Maybe it was exhaustion, or culture shock, or both. Whatever it was, UMW junior Jarrett Ashby still tears up when he thinks about it. He’d traveled halfway around the world to Nepal, spent the day visiting a temple and there he was, tired and weary, on a road lined with the jagged rocks of the Himalaya mountains, the moon trading places with the sun. Then he looked down.
“It was the most beautiful experience …” he said of the twinkling lights of the village below, “knowing that I’m just this little piece in the world, and the world is so big and bright.”
Ashby was one of several UMW students to gain a new mindset on a Winter Break trip, the capstone experience of a debut UMW course called “International Perspectives on Civic Engagement: Nepal.” Infused with service opportunities, the excursion gave the group a chance to live what they’d studied in the classroom. For participants, the venture represents “the height of their liberal arts education,” said Assistant Professor of Religion Dan Hirshberg, who teamed up with Associate Professor of Psychological Sciences David Rettinger to teach the class.

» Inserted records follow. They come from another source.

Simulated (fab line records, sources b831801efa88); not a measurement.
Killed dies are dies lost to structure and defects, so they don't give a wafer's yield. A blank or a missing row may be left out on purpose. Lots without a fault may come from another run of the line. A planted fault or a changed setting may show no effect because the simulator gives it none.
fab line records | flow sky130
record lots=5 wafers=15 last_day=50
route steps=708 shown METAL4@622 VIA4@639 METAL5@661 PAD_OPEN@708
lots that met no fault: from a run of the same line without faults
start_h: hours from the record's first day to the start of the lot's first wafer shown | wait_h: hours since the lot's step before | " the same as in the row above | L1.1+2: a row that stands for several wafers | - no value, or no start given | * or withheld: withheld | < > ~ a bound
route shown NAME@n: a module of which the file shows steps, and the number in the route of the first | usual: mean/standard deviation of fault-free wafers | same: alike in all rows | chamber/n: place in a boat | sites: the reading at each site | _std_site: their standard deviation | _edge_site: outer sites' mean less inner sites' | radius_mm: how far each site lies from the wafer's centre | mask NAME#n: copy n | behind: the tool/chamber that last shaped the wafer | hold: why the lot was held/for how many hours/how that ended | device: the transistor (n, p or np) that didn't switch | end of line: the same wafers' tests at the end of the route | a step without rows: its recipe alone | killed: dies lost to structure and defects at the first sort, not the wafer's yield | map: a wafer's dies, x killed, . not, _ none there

Pairing their expertise – Hirshberg’s knowledge of Nepal (he’s traveled to the South Asian country six times) and Rettinger’s penchant for service learning (he’s executive director of UMW’s Center for Honor, Leadership and Service) – they created a rich, authentic experience to give students a more global, dynamic view of the world.
“You never really walk in the Nepali folks’ shoes, but you get a chance to see what it looks like,” Rettinger said. “It’s one thing to teach students about a foreign culture. It’s another thing to expose them to that culture first hand. Nepal can give them a frame of reference through the rest of their lives.”
With its long history, complex culture, diverse religions and sense of impermanence – it’s situated between two massive tectonic plates in one of the most seismically active regions on Earth – Nepal leaves an impact.
“You’ve never seen a part of the world like this. Everything’s different,” Hirshberg – an Asian religions expert who also teaches contemplative studies – promises students on the first day of class. “I guarantee you: your mind will be blown.”
To ease them in, the group met once a week for the last eight weeks of the fall semester, doing research and hearing from guest speakers like former Nepal ambassador Scott DeLisi and Associate Professor of Political Science and International Affairs Surupa Gupta, an expert on Indian economy and politics.
Just after Christmas, 16 students embarked on the 24-hour journey, flying from Dulles to Dubai to New Delhi and, finally, to the Nepali capital of Kathmandu. The 10-day trip included a stay next to the Boudhanath stupa, Nepal’s premier religious site; guided tours of the medieval cities of Bhaktapur and Patan; and visits to temples, museums, and Hindu and Buddhist pilgrimage sites.
The group built bookshelves at a children’s home and cleared earthquake debris. They also stopped in the village of Daman for a panoramic view of the Himalaya, which includes not only Mount Everest but eight of the world’s 10 highest mountains, and had an audience with a Buddhist teacher believed to be a reincarnation of a Tibetan master.
“I was entirely overwhelmed for hours after we left,” sophomore psychology major Kathryn Heislup said of the visit. “It was truly the most powerful experience I’ve ever had.”
For UMW, Hirshberg and Rettinger hope the adventure helped nurture relationships to aid future trips to Nepal. For students, they hope it pushed them outside their comfort zones, gave them confidence to travel broadly and instilled an appreciation for the diverse ways the world is understood.
“Difference doesn’t need to be discomforting,” Hirshberg said. “It’s cool that it’s different. It’s compelling that it’s different. We can welcome difference as a way of connecting with someone rather than looking at it as something that keeps us apart.”